THE AFRICAN-AMERICAN EXPERIENCE
University of Tennessee history professor Stephen V. Ash is noted for his rigorous research and his capable, almost novelistic, way of telling a historical tale. He brings those gifts to Firebrand of Liberty: The Story of Two Black Regiments That Changed the Course of the Civil War, which, unsurprisingly, will evoke memories of the story told in the 1989 film Glory. The key player here is Col. Thomas Wentworth Higginson, an educated, moralistic New Englander with a very public abolitionist streak. In March 1863, Higginson gathered 900 African-American soldiers in South Carolina and led them, by land and sea, to Jacksonville, Florida, where their efforts helped to assert territorial control over the Confederate Army, while also sending a message to Southerners (both black and white) about freedom. This mission was relatively short-lived and its strategic importance has never been emphasized in general accounts of the Civil War. Yet it was the first instance where black troops faced live bullets and served effectively alongside white troops. The 1st and 2nd South Carolina's professional deportment also alerted President Lincoln to a new reality – that recruitment of black troops for the Union war effort could begin in earnest.
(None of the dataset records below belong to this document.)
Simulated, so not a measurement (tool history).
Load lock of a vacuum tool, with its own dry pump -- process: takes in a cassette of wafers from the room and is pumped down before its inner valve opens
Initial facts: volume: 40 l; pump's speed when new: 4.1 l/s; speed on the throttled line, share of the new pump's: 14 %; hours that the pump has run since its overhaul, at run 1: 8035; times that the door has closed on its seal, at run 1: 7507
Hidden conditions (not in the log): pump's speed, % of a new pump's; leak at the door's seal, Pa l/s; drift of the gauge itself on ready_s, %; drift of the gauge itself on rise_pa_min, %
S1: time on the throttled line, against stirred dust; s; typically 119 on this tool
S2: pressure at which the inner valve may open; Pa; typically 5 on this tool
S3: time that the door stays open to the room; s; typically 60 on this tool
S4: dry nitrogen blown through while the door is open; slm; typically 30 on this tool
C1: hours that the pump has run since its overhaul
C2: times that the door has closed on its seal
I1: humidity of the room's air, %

If there is one area of recollection on the Civil War not yet exhausted, it's certainly the voice of the slave. The Slaves' War: The Civil War in the Words of Former Slaves is a remarkable volume, which, in its singular way, provides the reader with a fresh perspective on the conflict. Author/compiler Andrew Ward has "sifted from literally thousands of interviews, obituaries, squibs, diaries, letters, memoirs, and depositions" to capture a slave's-eye view of events, arranged in a chronological narrative from antebellum 1850 through war's end and Reconstruction. This "civilian history" is told with unflinching honesty in a deeply affecting vernacular, the quoted material offering valuable insights not only into the slaves' personal plights, but also into the defeated lives of their former masters. There's humor, irony and wisdom in these pages, and the mix of Ward's astutely rendered factual setups with the testimonies of the blacks who lived the history truly explores new historical ground.

FATHER OF A GUN
Chicago Tribune writer and Pulitzer Prize-winner Julia Keller travels interesting historical and sociological roads in Mr. Gatling's Terrible Marvel, her account of the development and marketing of the Gatling Gun. The Gatling is associated with the Civil War mainly because inventor and businessman Richard Jordan Gatling tried mightily to get the Union army to adopt his innovative, crank-operated "machine gun." In fact, the Gatling was used very little during the war, but was found valuable later in the U.S. Army's hostilities against Indian tribes, not to mention as a curiosity item in Buffalo Bill Cody's Wild West Show. Keller draws an interesting parallel between Gatling and atomic bomb mastermind J. Robert Oppenheimer, both of whose weapons were designed with the ultimate goal of saving more lives than they claimed.

Joseph T. Glatthaar's General Lee's Army: From Victory to Collapse offers a cradle-to-grave recounting of the Army of Northern Virginia, the South's main battle force for the duration of the Civil War. Glatthaar provides everything we might come to expect from such a serious tome:…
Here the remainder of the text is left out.